I’m trying to debug an issue with our application which uses libavcodec with nvenc codec; eventually I ended up with a test code derived from NvEncoderPerf NVENC sample (https://gist.github.com/tea/02d9df6e58a72f78096e7404e44967cc). It is mostly original sample with following changes:
- synchronous mode instead of async
- no file I/O (static image input, encoded bitstream is ignored)
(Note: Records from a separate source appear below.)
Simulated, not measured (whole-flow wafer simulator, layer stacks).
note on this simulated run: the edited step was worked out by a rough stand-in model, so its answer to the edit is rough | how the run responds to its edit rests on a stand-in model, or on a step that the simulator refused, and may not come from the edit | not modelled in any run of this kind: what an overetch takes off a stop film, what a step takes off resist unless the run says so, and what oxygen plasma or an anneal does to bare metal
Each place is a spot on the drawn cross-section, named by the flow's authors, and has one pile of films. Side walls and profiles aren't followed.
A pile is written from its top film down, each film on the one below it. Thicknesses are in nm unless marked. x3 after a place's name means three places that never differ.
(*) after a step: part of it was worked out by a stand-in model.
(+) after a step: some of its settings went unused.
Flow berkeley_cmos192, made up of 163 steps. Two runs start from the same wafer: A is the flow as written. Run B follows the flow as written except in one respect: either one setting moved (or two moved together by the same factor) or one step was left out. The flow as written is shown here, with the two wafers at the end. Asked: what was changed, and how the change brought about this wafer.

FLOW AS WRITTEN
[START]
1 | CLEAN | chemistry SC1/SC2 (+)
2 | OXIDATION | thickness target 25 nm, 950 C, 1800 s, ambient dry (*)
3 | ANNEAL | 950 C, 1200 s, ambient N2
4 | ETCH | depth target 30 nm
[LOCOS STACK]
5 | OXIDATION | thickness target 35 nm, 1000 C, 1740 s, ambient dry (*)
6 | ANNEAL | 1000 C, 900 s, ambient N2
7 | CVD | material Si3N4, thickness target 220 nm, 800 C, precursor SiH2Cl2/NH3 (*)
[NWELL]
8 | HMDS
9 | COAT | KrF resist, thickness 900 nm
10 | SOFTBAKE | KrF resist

- 2 instances of the encoders (CNvEncoderPerf class) running in their own threads
- first instance runs single encoding session indefinitely
- second instance runs encoding sessions in a loop; each session runs for about 1 second
Every once in a while during second instance deinitialization (during nvEncDestroyInputBuffer) the first instance crashes deep inside nvEncUnlockInputBuffer; of course, the input buffer referenced by nvEncUnlockInputBuffer is not the one being destroyed, nor have it been destroyed before. The instances run in different threads, they have separate NVENC contexts as well as separate CUDA contexts (though both sessions use same CUDA device) - so there shouldn’t be any shared state between the two instances, at least no user-visible state. Also, as I mentioned earlier, it only happens occasionally after several successful iterations thus hinting at some race condition.
Is there some known limitation of nvenc with respect to multithreading (and thus a bug in my code)? Or is it a bug in nvenc/cuda? I’m a bit puzzled by this issue - I’d expect many uses of nvenc are supposed to be in similar fashion (with many threads starting, running and destroying separate encoding sessions).